An issue with the renormalization process, as represented by Equation (20), is that the total energy is not conserved [15] (pp. 8–12). This is most readily apparent upon considering an electron-positron pair. On the point of annihilation the electron has energy $m_e{c}^2$ but also, according to the current picture, a free electron also has energy $m_e{c}^2$. However, one must do work in separating the electron from the positron in order to create a free electron. Energy conservation therefore implies that a free electron must have a greater energy (due to the work done in this separation process) than an electron which is on the point of annihilation.

Our theory separates out the Born mass $m_e^{Born}=U_e^{Born}/c^2$ from $m_e$ and, as will become apparent below, restores energy conservation. It is illuminating to consider the total energy of a quasi-static electron-positron pair at a separation distance $r$ where all energy terms are explicitly considered

$$E^{tot}(r)=2\left(m_b{c}^2+A{c}^2\ln ({\lambda }_C/R_e)+\frac{q^2}{8\pi {\epsilon }_o{R}_e}\right)-\frac{q^2}{4\pi {\epsilon }_{o}r}.$$

(21)

The last term on the right corresponds to the Coulomb attraction between the positron and electron. Upon $e^{+}{e}^{-}$ annihilation ($r\to R_e$), with the emission of two photons to conserve both energy and momentum, the electric field terms in Equation (21) disappear and

$$E^{tot}(r\to R_e)=2\left(m_b{c}^2+A{c}^2\ln ({\lambda }_C/R_e)\right)=2m_e{c}^2.$$

(22)

Equation (22) reproduces the mass renormalization in Equation (20); thus, mass renormalization is required and is the result of energy conservation in the annihilation process $e^{+}{e}^{-}\to 2\gamma$. Equation (21) additionally allows one to determine the energy of a free electron, specifically,

$$E^{tot}(r\to \infty )=2\left(m_e{c}^2+\frac{q^2}{8\pi {\epsilon }_o{R}_e}\right)$$

(23)

and therefore $U_e^{Born}$, that appears in Equation (23), arises from the work done against the Coulomb interaction in separating the electron-positron pair (and is a necessary component in order that energy be conserved).

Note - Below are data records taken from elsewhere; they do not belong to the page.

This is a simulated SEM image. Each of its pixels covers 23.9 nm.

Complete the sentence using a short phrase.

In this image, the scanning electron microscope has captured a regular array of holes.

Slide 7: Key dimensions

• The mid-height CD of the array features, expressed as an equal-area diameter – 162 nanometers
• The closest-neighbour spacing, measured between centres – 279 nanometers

Ninham and Boström [33] have pointed out that the Casimir self-energy for the electron has been omitted from considerations in this theory. This term, which was first calculated by Boyer [34], takes the form

$$U_e^{Casimir}\simeq \frac{0.09\hslash c}{2R_e}.$$

(24)

In order to leave QED unchanged and to retain energy conservation, $U_e^{Casimir}$ must either be renormalized away or, alternatively, absorbed within the definition of $m_e$ in the considerations above.

In this theory the electron possesses two masses, the conventional rest mass $m_e$, which arises from the coupling between the electron’s charge $q$ and applied (external) electric $E$ and magnetic $B$ fields, as described by the Lorentz equation

$$m_e\ddot{r}=q(\overrightarrow{E}+\overrightarrow{v}\times \overrightarrow{B}).$$

(25)

The electron has a second and much larger gravitational mass given by

$$m_g=m_e+m_e^{Born}$$

(26)

where the Born mass is disconcertingly large,

$$m_e^{Born}=\frac{U_e^{Born}}{c^2}={7.0}_{-1.1}^{+1.9}\times {10}^{-26}\mathrm{kg},$$

(27)

which is $~\mathrm{80,000}$ times larger than $m_e$ and $~40$ times larger than $m_p$. In this theory it is the large magnitude for $m_e^{Born}$, as well as, the equation of state (Equation (3)) that gives rise to Dark Energy and a Dark Matter candidate. The gravitational mass $m_g$ arises because, in the Friedmann equation (Equation (12)), gravity couples to all energy sources. Note that if indeed $m_e^{Born}$ is the origin for Dark Matter then this term would only be evident via its gravitational interaction and could not be measured directly via a Dark Matter search as, for example, $m_e^{Born}$ does not enter into Equation (25).

4. Conclusions

This publication describes and expands upon a recently published model for Dark Energy [5]. In this model, DE is attributed to the Born self-energy $U_e^{Born}$ contained within the electric field which surrounds a finite-sized free electron (of radius $R_e$) within the Warm-Hot Intergalactic Medium at temperatures of $T\simeq {10}^5-{10}^7\mathrm{K}$. The hydrogen ionization ${\nu }_e$ within WHIM varies with time $t$ or, correspondingly, redshift $z$ where ${\nu }_e(t) [ ~t^s]$ or ${\nu }_e(z)$ determined in this theory is depicted in Figure 2 (black inverted triangles). A transition from a decelerating $(s<1)$ to an accelerating $(s>1)$ Universe occurs at a transition redshift of $z_{da}~0.8$. Upon combining the hydrogen ionization in the current epoch $({\nu }_e(z=0)\simeq 0.4-0.5)$ with $U_e^{Born}$ and the known baryon number density then this model provides an explanation for both the magnitude of the DE energy density (Equations (1) and (8)), as well as, the DE to OM mass ratio (Equations (2) and (11)) today. This model also naturally gives rise to a Dark Matter candidate, namely, the Born self-energy associated with cold free electrons at temperatures $T<<{10}^5\mathrm{K}$ in intergalactic space.

QED assume that the electron is a point particle of zero radius $(R_e\to 0)$. This point particle assumption leads to divergences in the mass and in the charge that must be renormalized away. QED provides exquisite agreement with experimental measurements for both the Lamb shift and the electron magnetic moment, therefore, in our finite-sized electron model for DE it is necessary to ensure that QED remains unchanged. Our model and its relationship to QED is discussed in detail in Section 3.2 where it is argued that, by a suitable rearrangement of terms, both mass renormalization as well as $U_e^{Born}$ arise naturally out of energy conservation considerations while leaving QED unchanged. This is an improvement on QED where mass renormalization is an ad hoc assumption.